Since the Washington Redskins drafted former Horned Frog standout Josh Doctson in the first round of the 2016 NFL Draft, only one TCU wide receiver has recorded a 1,000-yard season. That was Jalen Reagor, who forewent his senior season before the Philadelphia Eagles selected him in the first round of the 2020 NFL Draft.
Doctson and Reagor were the No. 1 targets for their respective quarterbacks, but with both players now removed from the program, TCU will be looking for its next top-tier receiving talent. The Horned Frogs are down two starters from 2019 including Reagor and Tre’Vontae Hights, who signed with the Carolina Panthers after going undrafted.
Maybe the most impressive play in this game was made by WR Taye Barber. The adjustment on this ball is crazy and it also came in a huge spot in the game. Also don’t overlook the throw from Duggan, stood tall and took a shot from a rusher so he could get the throw off.#WNSFilm pic.twitter.com/5sEdFdTxhf— Mark (@HeaneyNFLDraft) October 29, 2019
TCU will return two miniature fireballs this fall in Taye Barber and Derius Davis, who each took reps out of the H-receiver slot in 2019. Barber has been a steady producer for the Horned Frogs, topping 300 receiving yards in each of his first two seasons on the team. Barber, who started at the H-spot, was TCU’s leading receiver over its final seven games.

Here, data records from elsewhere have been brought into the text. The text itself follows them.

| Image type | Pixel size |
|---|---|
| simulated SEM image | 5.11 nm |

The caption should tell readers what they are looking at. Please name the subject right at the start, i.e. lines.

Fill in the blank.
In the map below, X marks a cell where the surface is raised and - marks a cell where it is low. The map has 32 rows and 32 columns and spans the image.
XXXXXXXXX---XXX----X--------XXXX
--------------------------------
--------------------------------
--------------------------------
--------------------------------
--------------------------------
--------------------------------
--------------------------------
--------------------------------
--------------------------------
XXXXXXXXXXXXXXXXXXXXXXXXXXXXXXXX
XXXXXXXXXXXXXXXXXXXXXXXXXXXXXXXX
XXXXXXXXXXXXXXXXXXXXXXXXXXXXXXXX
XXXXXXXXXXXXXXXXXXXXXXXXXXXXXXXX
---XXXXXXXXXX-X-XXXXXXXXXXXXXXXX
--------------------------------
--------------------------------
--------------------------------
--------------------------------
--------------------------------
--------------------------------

Barber pieced together a breakout freshman campaign in 2018, where he totaled at least once reception in every game, the first in head coach Gary Patterson’s then 18-year career leading the program. Moreover, Barber notched either a first down or a touchdown on 21-of-32 catches. The 2019 All-Big 12 Honorable Mention shined in TCU’s 33-31 win over Texas Tech, compiling eight receptions for 137 yards.
Davis, whose speed makes him a threat on special teams, has over 250 receiving yards in his career. His 73-yard punt return score against Southern in 2018 was the first special teams touchdown by a Horned Frog in his college debut since Deante Gray in 2012. Davis came to TCU with elite track speed, as this video clearly shows.
TCU DB signee Derius Davis just ran the 5th fastest 400m time in the nation pic.twitter.com/kvRbmiU9Dv— Amos Morale III (@Amos_MoraleIII) February 17, 2018
Reagor’s absence will mean a new starter for TCU at the Z-receiver spot. One player who could fill that role is Te’Vailance Hunt, who took a significant leap forward in 2019 with 308 receiving yards and a touchdown. The 6-foot-3 pass catcher and former four-star recruit started in nine games this past fall, and his most notable reception came during the first overtime of TCU’s marathon against Baylor, hauling in a scoring grab in spectacular fashion.
TCU’s Y-receiver slot will be benefited with the return of redshirt senior Dylan Thomas, who has been productive when healthy but has missed significant time over the last two seasons with injuries. Thomas started four games at the Y-spot in 2019, finishing with 121 receiving yards including a four-catch, 70-yard performance against SMU. Redshirt junior Al’Dontre Davis, who has six career receptions with one touchdown, was listed on the depth chart at the Y-receiver spot on more than one occasion this past year.
TCU’s final wide receiving slot comes from the X-position. Hights departing for the NFL will create opportunities for multiple young talents to step up this fall. Junior John Stephens Jr. possesses big-time size at 6 feet 5 inches and could create matchup nightmares for opposing defenses. Former JUCO standout Mikel Barkley may also see the field more often after preserving a redshirt season in 2019. Both players were depth charted as X-slot receivers this past season.
Lastly, one early candidate for a true freshman who could break out this fall is four-star recruit Quentin Johnston, the third-highest rated prospect in the Patterson era behind Zach Evans and Justin Rogers. The 6-foot-4, 180-pounder has a lean build but moves quickly and gracefully in the open field. Johnston had originally committed to the Texas Longhorns, but flipped to the Horned Frogs late in the process.